Breakage

Breakage is basically a topic that belongs to the category of Finance however sometimes firms get involved in breakage that have an effect on their revenues so we are going to discuss this topic under the accounting umbrella. Breakage is a form of revenue that is basically allocated for the customers but is redeemed by the retailers. The revenue that is generated in the form of breakage comes from gift cards that are issued for the customers as favors by different companies and businesses. Breakage is generated by unredeemed gift cards, lost gift cards and expired gift cards. A study done by careful surveys and analysis shows that customer lost almost about 8 billion of cash to the retailers due to breakage. This loss creates an account uncertainty in the financial accounts of retailers that may upsets the calculations regarding the generation of final financial statements of the business. In order to avoid such confusions most of the retailers do not put any expiry limit or other forms of terms and conditions on their gift cards.

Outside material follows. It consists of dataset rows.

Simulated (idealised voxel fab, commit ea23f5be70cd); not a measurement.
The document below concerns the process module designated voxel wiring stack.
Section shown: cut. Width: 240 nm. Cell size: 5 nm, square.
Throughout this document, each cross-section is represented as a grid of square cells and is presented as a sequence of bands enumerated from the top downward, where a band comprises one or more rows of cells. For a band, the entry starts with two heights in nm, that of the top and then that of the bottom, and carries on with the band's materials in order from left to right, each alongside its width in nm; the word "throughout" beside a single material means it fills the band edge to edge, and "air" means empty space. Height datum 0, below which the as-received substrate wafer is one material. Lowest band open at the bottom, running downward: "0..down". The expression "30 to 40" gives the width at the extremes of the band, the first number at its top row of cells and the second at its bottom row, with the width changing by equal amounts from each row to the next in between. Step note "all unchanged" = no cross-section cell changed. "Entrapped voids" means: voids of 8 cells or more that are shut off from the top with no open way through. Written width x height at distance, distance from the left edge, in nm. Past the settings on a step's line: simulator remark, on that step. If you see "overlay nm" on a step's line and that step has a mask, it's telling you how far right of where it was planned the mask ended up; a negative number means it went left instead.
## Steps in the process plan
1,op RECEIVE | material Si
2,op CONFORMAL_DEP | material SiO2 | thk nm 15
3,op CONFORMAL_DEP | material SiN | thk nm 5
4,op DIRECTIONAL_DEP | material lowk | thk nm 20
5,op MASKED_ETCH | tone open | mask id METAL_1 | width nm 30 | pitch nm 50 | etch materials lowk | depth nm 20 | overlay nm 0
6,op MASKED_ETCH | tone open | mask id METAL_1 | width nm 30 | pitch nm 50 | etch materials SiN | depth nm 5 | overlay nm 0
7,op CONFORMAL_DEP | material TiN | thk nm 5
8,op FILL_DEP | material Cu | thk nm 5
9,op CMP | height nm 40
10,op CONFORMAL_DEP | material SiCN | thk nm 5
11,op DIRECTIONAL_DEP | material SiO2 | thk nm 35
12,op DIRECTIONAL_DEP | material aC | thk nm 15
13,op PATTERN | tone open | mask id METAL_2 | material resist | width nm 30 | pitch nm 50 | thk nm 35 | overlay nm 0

Revenue generated from breakage is considered to be profitable for the business as the business don’t have to provide any kind of compensations for the unredeemed cards or offers. Most of the companies don’t add revenue generated from breakage in their profit account as they may get criticism from others for using breakage to improve their revenue numbers. Another name of breakage is “accounting for gift cards”. Retailers can estimate the future value of breakage by following the trends of un-redemption of gift cards in their business in order to avoid accounting confusion in future.